The Montréal Canadiens’ star goaltender and franchise face Carey Price announced his voluntary leave of absence to join the NHL/NHLPA player assistance program, which provides resources for mental health and substance abuse issues, among others, for players and their families.
The Oct. 7 press release follows an outstanding 14-year career with the Habs, and the team believes Price will return to the ice this season.
Price’s decision to prioritize his mental health is courageous in a league and industry that too often turns a blind eye to the ‘invisible’ injuries their players face. The stigma around mental health exists in all facets of our society, but especially in a sport where the expectation is to be superhuman.
Hockey players take pride in the grit and toughness that is required to survive at the professional level. In 2015, Ryan McDonagh played a handful of playoff games for the New York Rangers on a broken foot, freezing it before each competition to numb the pain. Zdeno Chara dressed for multiple games for the Bruins in the 2019 Stanley Cup Finals with a broken jaw. The Lightning’s Victor Hedman powered through a torn meniscus for months during the 2020-2021 campaign.
It is, to some degree, what makes the sport so lovable — these guys will do whatever it takes to raise the Stanley Cup, and as a fan, that gets you amped up. But when is the line crossed? When do these injuries turn from a matter of pride to a matter of deep concern?
The NHL culture breeds superheroes. Players are praised for their strength and what they do on the ice, but what happens when they step off the big stage should be of matching importance.
The game doesn’t only take a physical toll, it takes a mental one, too. But the only doctors in those NHL locker rooms are for missing teeth and fractured hands — there seems to be a hole in where players can turn for emotional support.

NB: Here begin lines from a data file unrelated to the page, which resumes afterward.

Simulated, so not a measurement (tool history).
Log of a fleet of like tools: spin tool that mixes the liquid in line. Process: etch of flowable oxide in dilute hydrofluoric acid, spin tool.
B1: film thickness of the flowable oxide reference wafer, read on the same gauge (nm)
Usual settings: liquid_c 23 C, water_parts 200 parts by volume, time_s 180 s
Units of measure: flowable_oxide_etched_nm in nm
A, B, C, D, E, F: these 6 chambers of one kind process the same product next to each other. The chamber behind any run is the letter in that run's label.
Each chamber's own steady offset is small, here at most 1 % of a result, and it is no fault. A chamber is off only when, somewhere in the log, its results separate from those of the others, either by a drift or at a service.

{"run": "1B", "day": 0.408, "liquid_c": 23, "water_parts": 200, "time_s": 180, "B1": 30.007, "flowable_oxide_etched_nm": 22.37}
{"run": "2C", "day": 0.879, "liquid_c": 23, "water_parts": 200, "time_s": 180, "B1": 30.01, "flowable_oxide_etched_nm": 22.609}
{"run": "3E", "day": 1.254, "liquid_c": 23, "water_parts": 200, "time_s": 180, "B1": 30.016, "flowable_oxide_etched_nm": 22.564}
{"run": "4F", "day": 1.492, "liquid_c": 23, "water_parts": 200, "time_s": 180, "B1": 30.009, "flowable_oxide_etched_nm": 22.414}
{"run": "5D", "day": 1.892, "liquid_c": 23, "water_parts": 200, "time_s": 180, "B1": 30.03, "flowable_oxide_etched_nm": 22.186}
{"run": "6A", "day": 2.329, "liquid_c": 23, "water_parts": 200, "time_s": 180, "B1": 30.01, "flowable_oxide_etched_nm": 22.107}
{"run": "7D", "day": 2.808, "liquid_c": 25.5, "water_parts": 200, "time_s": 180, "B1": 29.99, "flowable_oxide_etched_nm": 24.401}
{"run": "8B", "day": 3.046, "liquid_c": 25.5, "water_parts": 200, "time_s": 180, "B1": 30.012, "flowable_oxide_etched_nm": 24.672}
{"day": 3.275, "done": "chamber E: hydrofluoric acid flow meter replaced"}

Price has been showered with love and encouragement from the Canadiens organization and hockey fans around the world since making his departure public. The response speaks to the gradual positive change in how the sport’s community understands matters of mental health.
The problem in my eyes, though, is that it got this bad in the first place.
It’s easy for the NHL to show its support for Price once he has already hit his breaking point. From a PR standpoint, the posts and tweets look good — but that’s not how tangible change is made. The league needs to take a hard look at the ‘tough-guy’ system that has been perpetuated since its founding and implement preventive resources rather than waiting until their players can’t take it anymore.
Vegas Golden Knights goaltender Robin Lehner had a lot to say about this topic in his Sep. 28 interview with the “Spittin’ Chiclets” crew. From an inside perspective, he stressed that like any other people, players are struggling too, but mental illnesses such as OCD and anxiety are masked as being superstitious or stressed for a game.
Lehner called for greater education and awareness of these serious issues in locker rooms, and that must come from the top. This needs to be a cultural shift, an uphaul of the stigmas that don’t disappear unless actively worked against.
Price — being the superstar that he is — has a tremendously influential platform in the league. Taking this step for himself and his family will hopefully serve as a message to his counterparts around the world that it is okay to ask for help — that it doesn’t mean you’re showing weakness, but instead, strength. Now it’s up to the NHL to be there for their players in a way they haven’t been before.